(Alliance News) – BT Group PLC on Thursday said revenue was held back by lower international sales in competitive markets although cost control meant earnings nudged higher.
In response, shares in the London-based telecommunications firm were down 2.6% at 164.88 pence each in London on Thursday. The wider FTSE 100 is down 0.6%.
BT said pretax profit rose 12% GBP1.33 billion in the year to March 31 from GBP1.19 billion a year prior.
Profit was aided by the non-repeat of a GBP488 million impairment of goodwill incurred in the prior year.
Revenue weakened 2.1% to GBP20.36 billion from GBP20.80 billion, a touch below company-compiled consensus of GBP20.39 billion.
The decline was mainly due to continued challenging trading conditions in Global and non-UK portfolio channels and weaker handset trading in Consumer, offsetting the benefit of first-to-the-post growth in Openreach and price increases, BT said.
Adjusted earnings before interest, taxes, depreciation and amortisation edged up 1.3% to GBP8.21 billion from GBP8.10 billion, just shy of GBP8.23 billion consensus.
Normalised free cash flow shot up 25% to GBP1.60 billion from GBP1.28 billion. Capital expenditure was GBP4.86 billion down slightly from GBP4.88 billion a year ago.
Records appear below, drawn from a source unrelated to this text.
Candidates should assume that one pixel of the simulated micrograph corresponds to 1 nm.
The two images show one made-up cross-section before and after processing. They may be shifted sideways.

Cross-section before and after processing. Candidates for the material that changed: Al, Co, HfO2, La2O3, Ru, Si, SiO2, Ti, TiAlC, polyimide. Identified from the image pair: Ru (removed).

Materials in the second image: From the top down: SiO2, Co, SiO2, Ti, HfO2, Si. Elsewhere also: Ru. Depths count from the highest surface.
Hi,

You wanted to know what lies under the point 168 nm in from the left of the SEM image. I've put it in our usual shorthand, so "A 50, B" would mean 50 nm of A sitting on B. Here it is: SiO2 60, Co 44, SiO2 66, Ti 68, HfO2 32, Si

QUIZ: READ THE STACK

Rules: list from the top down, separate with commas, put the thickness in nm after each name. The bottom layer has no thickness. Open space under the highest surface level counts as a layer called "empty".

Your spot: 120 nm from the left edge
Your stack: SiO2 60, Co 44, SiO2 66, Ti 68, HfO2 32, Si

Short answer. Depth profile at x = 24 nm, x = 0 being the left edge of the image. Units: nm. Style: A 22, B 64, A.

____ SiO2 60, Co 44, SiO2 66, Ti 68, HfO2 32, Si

“Although revenue declined year-on-year driven mainly by lower international sales and handsets, strong cost control and a step-up in focus and transformation resulted in growth in both Ebitda and normalised free cash flow, allowing us to increase our dividend,” Chief Executive Allison Kirkby said.
BT raised its final dividend by 1.2% to 5.76 pence per share from 5.69p. Its total dividend was 2.0% higher at 8.16p per share from 8.00p.
BT said Openreach broadband lines fell 243,000 in the fourth quarter, driven by losses to competitors and a weaker broadband market. It expects the run rate in the second half of financial 2025 to continue through the current financial year.
Analysts at Citi said this implies financial 2026 Openreach broadband losses of around 900,000 versus Visible Alpha consensus of 729,000.
More encouragingly, BT reported record demand for Openreach first-to-the-post with quarterly net adds above 500,000 for the first time.
CEO Kirkby said the momentum in its full fibre programme is such that “we are now raising our build target by 20% to up to 5 million UK premises in [financial 2026], keeping us comfortably on track to reach 25 million by the end of 2026, while maintaining our cash flow guidance.”
She noted BT is now only one year away from “our inflection to GBP2 billion of normalised free cash flow, our target for FY27, and remain on track to deliver GBP3 billion by the end of the decade.”
BT said it was on track to deliver on its five-year GBP3 billion cost reduction programme to financial 2029, with 30% of the target achieved in financial 2025.
For financial 2026, BT expects adjusted group revenue of GBP20 billion, adjusted UK service revenue of GBP15.3 billion to GBP15.6 billion, and an adjusted Ebitda between GBP8.2 billion and GBP8.3 billion.
Capital expenditure, excluding spectrum, is expected to be around GBP5.0 billion reflecting the accelerated FTTP build, with normalised free cash flow around GBP1.5 billion.
From 2027 to 2030, BT expects sustained adjusted group revenue and adjusted UK service revenue growth, and Ebitda growth ahead of revenue enhanced by cost transformation.
Capital expenditure will reduce by more than GBP1 billion from the financial 2026 level, it said.